Debugging Deadlocks – Print All Stack Traces
By Adrian Sutton
One of the hardest types of bugs to track down is a deadlock situation. They are very time dependant which makes them intermitten, specific to a particular computer and configuration and generally impossible to reproduce in a debugger. Fortunately, at least in Java, it’s fairly easy to spot most of the situations where a deadlock is possible:
- Calls to SwingUtilities.invokeAndWait
- Calls to Object.wait()
- synchronized blocks
There might be a few others depending on the libraries you’re using, but starting with those three, in that order, is very likely to lead you to at least one point in the deadlock. Just put an old fashioned System.err.println before and after each of those calls and you’ll quite quickly see where things are waiting forever.
Deadlocks have to have at least two threads involved. To find the other one, you need to print the stack traces of all the other threads immediately before you actually hit the deadlock. So once you’ve found one call that’s part of the deadlock, add a call to the method below just before it.

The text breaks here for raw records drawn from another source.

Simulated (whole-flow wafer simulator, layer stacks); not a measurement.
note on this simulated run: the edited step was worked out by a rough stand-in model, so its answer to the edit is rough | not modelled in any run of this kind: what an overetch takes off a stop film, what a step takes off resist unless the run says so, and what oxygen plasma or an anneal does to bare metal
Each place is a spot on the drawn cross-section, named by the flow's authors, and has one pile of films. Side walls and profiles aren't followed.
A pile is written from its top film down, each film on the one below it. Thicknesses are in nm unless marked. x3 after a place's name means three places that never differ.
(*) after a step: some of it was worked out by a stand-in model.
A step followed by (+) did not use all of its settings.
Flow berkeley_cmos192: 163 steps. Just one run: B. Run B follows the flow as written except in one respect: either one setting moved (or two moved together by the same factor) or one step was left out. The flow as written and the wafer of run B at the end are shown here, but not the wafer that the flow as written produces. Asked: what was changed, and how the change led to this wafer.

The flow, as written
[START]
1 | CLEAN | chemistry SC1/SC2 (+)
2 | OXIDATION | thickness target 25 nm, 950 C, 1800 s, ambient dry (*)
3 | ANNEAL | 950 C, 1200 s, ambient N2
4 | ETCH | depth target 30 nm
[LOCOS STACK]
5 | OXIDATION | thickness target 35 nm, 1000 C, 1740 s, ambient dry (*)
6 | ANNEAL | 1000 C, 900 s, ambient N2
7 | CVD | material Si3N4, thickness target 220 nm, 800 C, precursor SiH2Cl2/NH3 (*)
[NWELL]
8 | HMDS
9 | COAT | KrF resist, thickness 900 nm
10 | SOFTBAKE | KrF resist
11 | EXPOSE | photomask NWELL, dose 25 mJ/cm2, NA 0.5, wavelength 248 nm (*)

private static void printAllStackTraces() { Map liveThreads = Thread.getAllStackTraces(); for (Iterator i = liveThreads.keySet().iterator(); i.hasNext(); ) { Thread key = (Thread)i.next(); System.err.println("Thread " + key.getName()); StackTraceElement[] trace = (StackTraceElement[])liveThreads.get(key); for (int j = ; j < trace.length; j++) { System.err.println("\tat " + trace[j]); } } }
You’ll get a whole bunch of threads and with a bit of digging around to see exactly what the code is doing in each thread you’ll probably find a pair of threads like below that are waiting on each other (package names removed to make things shorter):
Thread Thread-14 at Object.wait(Native Method) at java.lang.Object.wait(Object.java:474) at EventQueue.invokeAndWait(EventQueue.java:848) at SwingUtilities.invokeAndWait(SwingUtilities.java:1257) at CachingFileDownloader.run(CachingFileDownloader.java:204) at WorkerThread.run(WorkerThread.java:49) Thread AWT-EventQueue-2 at Object.wait(Native Method) at Object.wait(Object.java:474) at CachingFileDownloader.waitUntilDownloadComplete(CachingFileDownloader.java:290) <snip>
Yep, the swing thread is waiting on the download and the download thread is trying to do something on the swing thread via invokeAndWait. It’s actually trying to close the download progress dialog which can most likely just use an invokeLater, thus avoiding the deadlock.
This is also a really good example of why I put SwingUtilities.invokeAndWait at the top of my hit list. Also, the actual call to invokeAndWait that I put the debugging above, wasn’t really involved in the deadlock, it just happened to need to wait on the Swing thread as well and wound up waiting forever because the other two threads were deadlocked with each other.
As a side note, I think this is the first time since we started publishing the twice daily builds to my blog automatically that I’ve had a catastrophic failure where I couldn’t post at all. That’s not a bad run considering it’s been at least a couple of years living on the edge.
Sigh, and upon hitting save I find that the debugging code I added above can cause security exceptions when triggered as part of our form submission process in Safari (but not FireFox) on OS X. So if you originally saw this post with no content, that would be why…